Big Tall Chin, Sam Wah Laundry, 1980 Creston Ave., Bronx, New York, 1982.
Mrs. Chin’s husband, Quock Chin, had been murdered in a robbery at the laundry at 1980 Creston Ave. on Dec. 29, 1981 a couple of weeks before I took these photos in January 1982.
Lemin Chin, Big T’s daughter, remembers life in the laundry:
“The day started at seven o’clock in the morning and my father wouldn’t come home until after ten o’clock (at night). All day long, seven days a week. Everything was done by hand. We went there to help out as kids. The prices were maybe 10, 20 or 30 cents for a shirt. It was not a lot of money.
My parents raised four kids, and three adults on the laundry. We weren’t rich. Unfortunately, we used to see these jobs as not very prestigious. That’s why it’s rare to see a family portrait in a laundry. You wouldn’t send them back to home (to China) to show people what your life was like.”
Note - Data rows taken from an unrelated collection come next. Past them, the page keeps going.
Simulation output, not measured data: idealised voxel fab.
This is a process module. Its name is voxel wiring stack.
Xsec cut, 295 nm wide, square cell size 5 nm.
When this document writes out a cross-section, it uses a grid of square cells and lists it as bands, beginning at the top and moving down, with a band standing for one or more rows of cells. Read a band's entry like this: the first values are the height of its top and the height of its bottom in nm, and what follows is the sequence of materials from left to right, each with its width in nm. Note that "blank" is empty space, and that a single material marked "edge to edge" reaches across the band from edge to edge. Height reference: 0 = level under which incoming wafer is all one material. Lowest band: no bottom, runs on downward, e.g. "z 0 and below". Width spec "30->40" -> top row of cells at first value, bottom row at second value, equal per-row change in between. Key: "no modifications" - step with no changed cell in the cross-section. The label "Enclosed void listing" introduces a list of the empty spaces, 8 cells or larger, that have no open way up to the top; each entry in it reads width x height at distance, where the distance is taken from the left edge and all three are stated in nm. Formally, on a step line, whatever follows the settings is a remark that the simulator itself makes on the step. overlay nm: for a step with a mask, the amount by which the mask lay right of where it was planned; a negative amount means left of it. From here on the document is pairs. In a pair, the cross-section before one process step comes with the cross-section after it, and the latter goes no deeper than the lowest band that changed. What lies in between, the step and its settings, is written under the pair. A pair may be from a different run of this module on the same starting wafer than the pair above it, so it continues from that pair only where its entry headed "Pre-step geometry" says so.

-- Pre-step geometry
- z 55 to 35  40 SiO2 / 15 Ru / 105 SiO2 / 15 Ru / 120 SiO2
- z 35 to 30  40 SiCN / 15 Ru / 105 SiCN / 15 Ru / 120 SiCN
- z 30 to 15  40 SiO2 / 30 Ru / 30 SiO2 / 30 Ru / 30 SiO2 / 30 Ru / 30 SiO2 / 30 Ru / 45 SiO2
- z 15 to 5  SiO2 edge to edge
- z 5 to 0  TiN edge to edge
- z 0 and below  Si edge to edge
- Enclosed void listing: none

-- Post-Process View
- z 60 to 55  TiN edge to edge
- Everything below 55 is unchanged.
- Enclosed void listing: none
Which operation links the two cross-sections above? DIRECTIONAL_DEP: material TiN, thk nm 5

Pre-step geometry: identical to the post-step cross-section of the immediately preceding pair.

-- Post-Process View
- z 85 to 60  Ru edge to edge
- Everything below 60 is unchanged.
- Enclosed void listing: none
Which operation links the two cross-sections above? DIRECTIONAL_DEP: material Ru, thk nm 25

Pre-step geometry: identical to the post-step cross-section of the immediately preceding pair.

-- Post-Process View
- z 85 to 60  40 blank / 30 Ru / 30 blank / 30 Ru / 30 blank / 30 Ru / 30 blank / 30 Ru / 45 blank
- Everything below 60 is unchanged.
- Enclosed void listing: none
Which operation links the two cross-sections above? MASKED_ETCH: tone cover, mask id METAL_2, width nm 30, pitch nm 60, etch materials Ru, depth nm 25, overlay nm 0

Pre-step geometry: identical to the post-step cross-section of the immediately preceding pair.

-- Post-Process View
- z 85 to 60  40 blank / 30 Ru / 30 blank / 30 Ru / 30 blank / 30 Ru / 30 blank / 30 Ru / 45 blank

Hand laundries like this one were a bread and butter industry for the New York Chinese community. In the 1930s there were over 3,500 Chinese-owned laundries in New York City. Many Chinese men opened laundries because they were forced out of other industries, and because laundry work could be done without much training and little English proficiency. Hand laundry work was known as the “8 Pound Livelihood” because the irons used to press each garment by hand weighed about 8 lbs. Owners often lived in their laundry so kitchens and beds were a typical feature of these work spaces.